Part II addresses four novels, Dans le ciel, Un Gentilhomme -- both published after the death of Mirbeau -- Le Jardin des supplices, and Journal d'une femme de chambre. Dans le ciel (1893) discusses the inability of the artist to bring a creative project to fruition and ends with one of the main characters, inspired by Monet, cutting his own hand in despair. Ziegler looks at Mirbeau's idea that an image can never be adequately communicated. Ziegler then studies Un Gentilhomme (1920) an unfinished work inspired by Tolstoy's War and Peace. The subject of the story is the artwork's incompleteness. The main character Varnat, is a poor artist who becomes the secretary of an aristocrat in order to survive much the same way Mirbeau did when he was himself a younger man. Ziegler continues in this chapter his in-depth study of Mirbeau's characters and describes Varnat as Mirbeau's first ancillary character who discovers his employer's perversions and misdeeds. Un Gentilhomme clarifies the central idea of Mirbeau's philosophy, that the human subject is very complex and the only way to describe it is to portray him in a texte inachevé. According to Mirbeau, excrement and literature should be valued as fertilizer that brings a new beginning. For the anarchist Mirbeau, destruction is never a conclusion; on the contrary, it can be the impetus for a new beginning. This idea of life emerging from death is present in Mirbeau's next novel, Le Jardin des supplices (1899). In this novel, the torture represents the anarchist's purification of a rotten society. In his study of Le Journal d'une femme de chambre (1900) Ziegler concentrates on the idea of the demystification of institutions. He also looks at Mirbeau's distaste for and criticism of Naturalism. Ziegler does point out that Mirbeau, despite his rejection of the movement of Naturalism, admired Zola as a political figure. In his discussion of Célestine, Zeigler is interested in the idea that the maid is not a finished character but an accumulation of different personas.

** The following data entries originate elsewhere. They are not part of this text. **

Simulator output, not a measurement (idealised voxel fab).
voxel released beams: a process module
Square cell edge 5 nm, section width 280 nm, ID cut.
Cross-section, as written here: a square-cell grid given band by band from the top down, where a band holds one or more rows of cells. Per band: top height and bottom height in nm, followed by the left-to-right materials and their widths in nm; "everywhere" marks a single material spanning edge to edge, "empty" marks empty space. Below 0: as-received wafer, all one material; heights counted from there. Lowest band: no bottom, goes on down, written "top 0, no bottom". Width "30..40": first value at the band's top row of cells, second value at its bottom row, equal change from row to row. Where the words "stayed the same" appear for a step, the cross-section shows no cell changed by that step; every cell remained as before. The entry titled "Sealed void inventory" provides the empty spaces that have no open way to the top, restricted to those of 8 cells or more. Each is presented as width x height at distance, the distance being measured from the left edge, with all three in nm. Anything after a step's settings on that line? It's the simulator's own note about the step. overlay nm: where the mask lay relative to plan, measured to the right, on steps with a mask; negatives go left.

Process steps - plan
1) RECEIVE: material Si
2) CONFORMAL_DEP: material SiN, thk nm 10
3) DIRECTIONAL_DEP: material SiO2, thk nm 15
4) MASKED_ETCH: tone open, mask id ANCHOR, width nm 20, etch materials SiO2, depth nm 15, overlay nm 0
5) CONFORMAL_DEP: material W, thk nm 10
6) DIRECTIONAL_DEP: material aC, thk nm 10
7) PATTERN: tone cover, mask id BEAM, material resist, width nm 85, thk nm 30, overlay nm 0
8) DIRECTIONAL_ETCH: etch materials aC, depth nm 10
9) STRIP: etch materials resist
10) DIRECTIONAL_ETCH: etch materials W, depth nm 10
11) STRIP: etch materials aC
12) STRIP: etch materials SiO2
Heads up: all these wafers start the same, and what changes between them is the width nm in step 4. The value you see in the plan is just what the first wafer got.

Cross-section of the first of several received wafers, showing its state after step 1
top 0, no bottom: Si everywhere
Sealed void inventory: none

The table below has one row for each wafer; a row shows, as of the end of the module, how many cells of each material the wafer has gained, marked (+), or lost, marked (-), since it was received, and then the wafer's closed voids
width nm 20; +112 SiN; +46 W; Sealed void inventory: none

In the last part of his essay Ziegler studies Mirbeau's last novels, Les 21 jours d'un neurasthénique, La 628-E8, and Dingo. The critic explains that by 1901, Mirbeau was a very rich and famous writer in France. In Les 21 jours d'un neurasthénique, published the same year, Mirbeau starts to subordinate his story's message to the dynamics of its relation. This idea is present in his two last novels, La 628-E8 (1907) and Dingo (1913). La 628-E8 is centered on the narrator's automobile. In this more scientific text, Mirbeau abandons characters and plot, and examines scientific topics such as density and velocity. When he wrote his last novel, Dingo, Mirbeau was sick and needed the help of a secretary to finish it. This novel evokes a dog, a wild creature whose only preoccupations are to kill and to feed. As in his previous novel about cars, Ziegler explains that this novel shows the disappearance of the narrator and the emergence of a non-human protagonist. The critic cleverly connects this vanishing of the narrator to Mirbeau's declining health and approaching death.

According to Ziegler, Mirbeau can be viewed as a writer ahead of his time in particular regarding his ideas on pollution and ecology. The Nothing Machine: The Fiction of Octave Mirbeau is a well-developed and comprehensive psychoanalytical study of Mirbeau's novels. Ziegler aims to bring to the reader a better understanding of the main idea present in Mirbeau's works which is that there is a fecundity to be found in death and that the waste should not be wasted.